ETFs are designed and marketed by large financial sponsors such as State Street or Barclays. Like many mutual funds, ETFs are open ended meaning that they have no fixed number of shares.
As demand for shares picks up, the sponsor sells blocks of shares to a large financial company known as an Authorized Participant or AP. The AP will then make a secondary market on one of the 3 major stock exchanges – that’s where individual investors also participate.
The behind-the-scenes detail is important, as the mechanics are what gives ETFs their tax and performance edge over mutual funds. For example, because investors redeem mutual fund shares directly from the fund, the manager cannot be fully invested – this practice hurts mutual fund returns and is known as “cash drag”.

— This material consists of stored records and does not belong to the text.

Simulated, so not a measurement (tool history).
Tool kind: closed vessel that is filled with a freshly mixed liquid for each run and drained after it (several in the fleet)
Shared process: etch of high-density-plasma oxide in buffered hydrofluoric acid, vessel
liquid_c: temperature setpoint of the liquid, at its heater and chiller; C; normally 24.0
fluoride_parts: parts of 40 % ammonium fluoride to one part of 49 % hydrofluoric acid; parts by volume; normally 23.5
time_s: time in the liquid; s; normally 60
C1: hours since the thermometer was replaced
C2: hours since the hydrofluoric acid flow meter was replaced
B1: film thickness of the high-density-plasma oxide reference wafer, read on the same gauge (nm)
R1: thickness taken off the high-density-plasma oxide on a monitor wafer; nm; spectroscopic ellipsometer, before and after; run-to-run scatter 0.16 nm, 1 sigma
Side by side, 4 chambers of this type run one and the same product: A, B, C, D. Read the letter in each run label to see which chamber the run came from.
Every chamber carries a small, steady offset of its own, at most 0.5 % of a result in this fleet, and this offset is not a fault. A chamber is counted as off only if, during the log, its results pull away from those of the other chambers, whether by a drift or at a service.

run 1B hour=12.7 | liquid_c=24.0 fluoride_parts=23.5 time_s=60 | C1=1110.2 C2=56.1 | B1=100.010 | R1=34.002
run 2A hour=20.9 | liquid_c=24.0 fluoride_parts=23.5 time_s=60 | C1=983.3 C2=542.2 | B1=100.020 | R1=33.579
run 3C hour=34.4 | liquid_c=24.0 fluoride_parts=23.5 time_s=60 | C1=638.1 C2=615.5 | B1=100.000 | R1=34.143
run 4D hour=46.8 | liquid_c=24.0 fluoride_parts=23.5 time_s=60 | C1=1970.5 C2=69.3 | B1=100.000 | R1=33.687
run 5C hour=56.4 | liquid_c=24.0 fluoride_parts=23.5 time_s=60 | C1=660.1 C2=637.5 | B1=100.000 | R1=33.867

If redemptions outpace the money coming into a mutual fund, the manager will need to sell some stocks and pass along any tax obligations to the remaining shareholders – even if they had invested only days earlier. Capital gains taxes are a big problem for mutual funds. Some experts estimate that taxes hurt mutual fund returns by a full 2% ever year.
ETFs are typically free from capital gains distributions and their associated taxes. This is because the sponsors deal only with the APs. If demand for an ETF shrinks, the sponsor simply transfers the stocks to the AP in exchange for the shares and no cash changes hands.